Apple Inc. (AAPL) Chief Executive Officer Tim Cook may have something to do with Donald Trump’s new stance on trade with China, with the executive telling Bloomberg he raised the issue of tariffs at a meeting in late April.
According to Bloomberg, Cook said his message during the meeting focused on how trade with China is important and that cooperation between China and the U.S. could enhance the economies of both countries. Cook also told Bloomberg that he urged President Trump to address the issue of the status of the Dreamers, undocumented immigrants who were brought to the country when they were children.
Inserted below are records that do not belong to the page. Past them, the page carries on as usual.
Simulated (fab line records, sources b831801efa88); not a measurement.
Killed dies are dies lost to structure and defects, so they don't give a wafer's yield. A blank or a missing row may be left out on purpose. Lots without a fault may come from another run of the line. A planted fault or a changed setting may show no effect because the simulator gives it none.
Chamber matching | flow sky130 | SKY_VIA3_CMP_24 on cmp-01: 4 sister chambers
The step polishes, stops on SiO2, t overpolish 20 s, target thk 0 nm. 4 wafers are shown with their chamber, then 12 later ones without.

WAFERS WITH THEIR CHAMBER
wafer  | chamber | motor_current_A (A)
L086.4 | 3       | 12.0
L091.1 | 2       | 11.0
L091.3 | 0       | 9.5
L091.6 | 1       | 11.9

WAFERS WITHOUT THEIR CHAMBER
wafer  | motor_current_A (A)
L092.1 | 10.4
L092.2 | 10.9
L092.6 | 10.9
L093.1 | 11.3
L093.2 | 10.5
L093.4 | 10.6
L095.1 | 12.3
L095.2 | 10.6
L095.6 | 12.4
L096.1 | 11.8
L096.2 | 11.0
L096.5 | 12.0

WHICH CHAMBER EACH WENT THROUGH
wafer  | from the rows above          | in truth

Tariff Fears Pressured Stocks
Earlier in the year, Trump roiled the markets when he announced tariffs on imported aluminum and steel and said the government has identified $50 billion of Chinese products it could hit with tariffs. That prompted concerns of a trade war between the two countries, sending stocks down. While Cook acknowledged there is a trade gap between the U.S. and China he said tariffs would make things worse. “It’s true, undoubtedly true, that not everyone has been advantaged from that -- in either country -- and we’ve got to work on that,” Cook said in the Bloomberg interview. “But I felt that tariffs were not the right approach there, and I showed him some more analytical kinds of things to demonstrate why.” (See more: Apple CEO Tim Cook Aims Jabs at Google, Facebook.)
Apple Has Weathered Trade Talk So Far
While Apple makes a large share of its products in China and sells them both there and in the U.S., it hasn’t yet been impacted by increased tensions. Still, there are concerns that it and other technology companies will be harmed if a full-scale trade war were to break out. According to Jefferies, the Wall Street firm, a group of 16 U.S. companies including Apple, Intel Corp. (INTC), Microsoft Corp. (MSFT) and Qualcomm Inc. (QCOM) earned 23% of their revenues or $105.5 billion in China in 2017. If Dell and HP are added to the list, the tech companies had $150 billion in Chinese revenue last year, according to Jefferies. (See more: U.S. Tech Firms' $150B China Revenue At Risk in Trade War.)
In a surprise Tweet from Trump this past weekend, the President appeared to walk back tough trade talk, saying he is working with Chinese President Xi Jinping to give ZTE Corp., the telecom equipment maker banned from doing business in the U.S., "a way to get back into business, fast." The White House under President Trump has prevented U.S. suppliers from working with ZTE for violating a sanctions agreement last year that pertained to business with North Korea and Iran. Trump has complained in the past that China is stealing U.S. jobs, but in his Sunday tweet changed his message, tweeting “too many jobs in China lost.”